Two beautiful young people, glamorously dressed, against a backdrop of sun, sea and beach. They are portrayed in the intense and nostalgic colours of the 50s. The movie-star setting of the slides from artist and filmmaker Monique Verhoeckx’s (1963, Delft) family archive appear to illustrate carefree life: idyllic beaches, dance competitions and open air film screenings. However, nothing could be further from the truth. Behind the pretty pictures is a history of trauma, diaspora, impending war and a secret love affair. The slides are part of a multimedia installation the artist is creating for the exhibition BIAK Stories. They depict her parents in the place where they fell in love: the island of Biak in former Dutch New Guinea. Using private and archival film, the installation shares this love story as well as the story of Dutch New Guinea’s decolonisation.

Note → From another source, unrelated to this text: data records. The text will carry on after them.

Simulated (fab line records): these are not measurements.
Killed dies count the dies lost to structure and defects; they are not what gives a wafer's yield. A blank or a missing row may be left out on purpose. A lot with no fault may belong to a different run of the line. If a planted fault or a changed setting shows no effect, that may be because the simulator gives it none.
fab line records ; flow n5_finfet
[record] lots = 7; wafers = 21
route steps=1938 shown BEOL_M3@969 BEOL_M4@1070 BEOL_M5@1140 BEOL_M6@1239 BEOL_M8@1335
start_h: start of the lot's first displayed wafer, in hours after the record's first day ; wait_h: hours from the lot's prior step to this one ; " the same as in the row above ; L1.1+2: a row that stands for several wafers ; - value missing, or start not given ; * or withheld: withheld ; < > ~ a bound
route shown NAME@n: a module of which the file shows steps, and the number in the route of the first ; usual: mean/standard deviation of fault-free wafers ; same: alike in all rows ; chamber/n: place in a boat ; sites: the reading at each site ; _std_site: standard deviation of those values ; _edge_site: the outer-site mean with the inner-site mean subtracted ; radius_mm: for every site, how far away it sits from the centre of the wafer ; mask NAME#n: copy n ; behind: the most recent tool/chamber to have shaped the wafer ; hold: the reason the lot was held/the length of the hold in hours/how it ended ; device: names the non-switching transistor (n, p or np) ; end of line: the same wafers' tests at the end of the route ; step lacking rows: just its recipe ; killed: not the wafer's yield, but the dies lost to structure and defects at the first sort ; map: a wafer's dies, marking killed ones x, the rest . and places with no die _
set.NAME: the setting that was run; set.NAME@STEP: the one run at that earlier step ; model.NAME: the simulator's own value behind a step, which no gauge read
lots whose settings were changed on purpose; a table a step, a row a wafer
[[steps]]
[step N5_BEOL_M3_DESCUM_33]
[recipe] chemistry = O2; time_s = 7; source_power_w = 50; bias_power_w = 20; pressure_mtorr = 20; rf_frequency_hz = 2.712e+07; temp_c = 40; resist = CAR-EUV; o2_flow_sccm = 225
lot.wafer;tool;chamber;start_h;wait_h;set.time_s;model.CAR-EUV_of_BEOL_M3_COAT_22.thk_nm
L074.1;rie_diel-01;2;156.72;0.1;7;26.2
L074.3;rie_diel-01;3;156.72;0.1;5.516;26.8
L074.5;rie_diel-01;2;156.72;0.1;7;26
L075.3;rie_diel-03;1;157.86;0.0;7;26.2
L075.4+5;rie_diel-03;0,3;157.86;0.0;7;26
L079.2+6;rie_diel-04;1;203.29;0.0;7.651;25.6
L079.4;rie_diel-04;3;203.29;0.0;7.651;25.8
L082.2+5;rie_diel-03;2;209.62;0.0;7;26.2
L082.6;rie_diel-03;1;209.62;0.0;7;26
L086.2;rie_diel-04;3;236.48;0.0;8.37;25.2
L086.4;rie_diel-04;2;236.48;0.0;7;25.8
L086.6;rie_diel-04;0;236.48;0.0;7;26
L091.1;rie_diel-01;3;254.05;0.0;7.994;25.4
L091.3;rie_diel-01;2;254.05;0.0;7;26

A layered dance of Birds of Paradise
The BIAK Stories are set in the late 1950s. Indonesia had only just gained independence from the Netherlands and immediately started fighting its former coloniser over Dutch New Guinea. Verhoeckx's parents, both from the Dutch East Indies, came to Holland as traumatised teenagers after Indonesia's struggle for independence in the late 1940s. In 1957, her father left for New Guinea as an aeroplane mechanic for the Naval Air Service. Her mother, still married to her first husband, who fulfilled his military service in New Guinea, also travelled there. Her father and (still married) mother fall deeply in love. They secretly begin a relationship. Verhoeckx: 'What I find touching is that these are very young people, traumatised and destitute after the war in Indonesia. Despite the tensions in New Guinea, they have hopes for the future. Desire triumphs over memories of war. A note says: "We are the happiest and richest people in love on earth". I find that mix of innocence and gravity disarming'. While the Netherlands and Indonesia fight over New Guinea, the three main characters of the love triangle dance like birds of paradise: Verhoeckx's father, mother, and her mother’s first husband. Indonesia eventually annexes part of New Guinea. Verhoeckx's father wins her mother’s heart.
Bamboo and tree bark
Verhoeckx projects the video work on three white-painted tree bark canvases in the multimedia installation, the centrepiece of the exhibition. She attaches the canvases to bamboo poles anchored in oil drums. The materials exude the Eastern and Western atmospheres of former Dutch New Guinea. Bamboo is a commonly used (building) material there and Papuans use tree bark cloth for clothing and painting canvases. The oil drums refer to Western oil for the Royal Netherlands Navy seaplanes. They also function as seats in the open-air cinemas of the time. The three tree bark canvases can be seen as a triptych on which scenes of the love story and the decolonisation struggle reveal themselves to the visitor.
Verhoeckx selected more than 150 colour slides for the installation. These were made by her father, an enthusiastic amateur photographer. They show images of everyday island life and black-and-white photographs of the Papuan population. She combines this with historical film material and visualisations of Papuan art. Among other things, the sound design is based on the love letters her parents wrote to each other. For Verhoeckx, creating the installation is a way of exploring her Indonesian origins. ‘By finding an artistic form, I’ve created distance between myself and this personal history. My parents suffered greatly from PTSD. I felt this and it affected me a great deal, but we never spoke about it. By combining personal material with archival film, reading letters and speaking to veterans, for example, the pieces of the puzzle from the past fall into place'.
Other objects and connection to Breda
Besides the multimedia installation, objects from New Guinea and the East are included in the BIAK Stories. The artist shows personal objects such as a large shell, airline tickets from Amsterdam to Biak, clothing and her father's camera. Inhabitants of Breda also contributed. Breda residents that lived or fought in Dutch New Guinea present objects and accompanying stories from their time there. For example, attributes with historical value such as a private photo album, a bilum (bag with handle worn on the head) or traditional Papuan pears. From the Royal Military Academy in Breda’s educational collection on New Guinea, tobacco and chalk holders made of bamboo can be seen at the exhibition. Both the engraved holders themselves and prints of engravings with Papuan motifs are exhibited.
An attractive side programme will run concurrently with the exhibition. In addition to this programme in the museum around this subject entitled Indische Verhalen (Indonesian Stories) will take place. Throughout the summer, Chassé Theatre and Cinema, Nieuwe Veste, Stadsarchief Breda, Podium Bloos and Stichting Arjati will be presenting performances, films, lectures and stories.